The festival sticks to its successful formula: a programme that prioritises diversity, productions from non-European countries, new art-house films and last but not least, some red-carpet glamour, all achieved through the remaining sections.

The cinematic exercises are to be seen at the Berlinale Shorts. The section will screen a selection of twenty-six films from eighteen countries. Eclectic independent and art-house cinema in Panorama, which has in its lineup Mid90s by Jonah Hill, a nostalgia skater culture film featuring man of the moment Lucas Hedges. And other highlights: Shooting the Mafia by Kim Longinotto, featuring Italian photographer Letizia Battaglia; Neus Ballús' Staff Only brilliantly depicts the complex relationships between tourists and locals in Senegal, and Temblores, by Jayro Bustamante, on homosexual relationships in the conservative religious evangelical Guatemala.
Avant-garde and experimental cinematography are under Forum and Forum Expanded; films for young audiences are grouped into Generation sections; new discoveries and talents from the German scene in Perspektive Deutsches Kino. The programme is rounded out by Homage, which this year is dedicated to British actress Charlotte Rampling, who is honoured as well with the Golden Bear for her lifetime achievement.
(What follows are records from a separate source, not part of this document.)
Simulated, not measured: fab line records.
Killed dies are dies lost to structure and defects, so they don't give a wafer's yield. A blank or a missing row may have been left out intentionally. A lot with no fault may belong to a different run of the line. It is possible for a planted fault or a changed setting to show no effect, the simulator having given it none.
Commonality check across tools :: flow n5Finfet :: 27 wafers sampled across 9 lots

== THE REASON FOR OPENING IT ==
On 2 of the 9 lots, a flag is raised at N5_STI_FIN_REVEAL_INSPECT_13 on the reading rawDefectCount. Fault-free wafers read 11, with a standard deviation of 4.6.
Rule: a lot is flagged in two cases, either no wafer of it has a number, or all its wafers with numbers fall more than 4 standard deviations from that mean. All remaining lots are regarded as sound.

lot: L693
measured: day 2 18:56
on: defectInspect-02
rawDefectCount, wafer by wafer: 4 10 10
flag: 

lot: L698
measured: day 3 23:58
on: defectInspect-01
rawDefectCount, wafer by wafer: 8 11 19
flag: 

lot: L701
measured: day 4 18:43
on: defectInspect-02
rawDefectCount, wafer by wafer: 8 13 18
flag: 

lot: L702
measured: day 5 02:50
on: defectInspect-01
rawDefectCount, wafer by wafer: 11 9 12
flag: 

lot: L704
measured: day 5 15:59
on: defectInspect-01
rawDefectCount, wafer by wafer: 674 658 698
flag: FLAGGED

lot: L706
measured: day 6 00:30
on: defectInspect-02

Culinary Cinema: A Taste for Balance presents Mothers of the Land, directed by Álvaro and Diego Sarmiento, which accompanies five Andean women in their daily struggle to maintain a traditional and organic way of working the land. A God in Each Lentil is a portrait of the gastronomic universe of Alicante’s hinterland as seen by double-Michelin-star chef Kiko Moya and family. Wind Heritage presents Juan, who has worked in the land for the past forty years. His experience encapsulates what agriculture has meant to Mexico over the years.
A good brooch to end the tour through the film festival section is the festival’s director Dieter Kosslick’s quote, “Sometimes, art has to be political”, said during the press conference, who also extended an invitation to the leaders of the far-right Alternative for Germany (AfD) party to attend the screening of Roberta Grossmann's documentary Who will Write our History about the secret archives of the Warsaw Ghetto, on February, 10 at Berlinale Special.
A page in the history of the festival will turn as this is Kosslick’s latest edition after eighteen years at the helm. A younger duo, composed of Carlo Chatrian, director of the Locarno Film Festival, and Mariette Rissenbeek, a former Dutch producer, will succeed him in next year’s cinema marathon.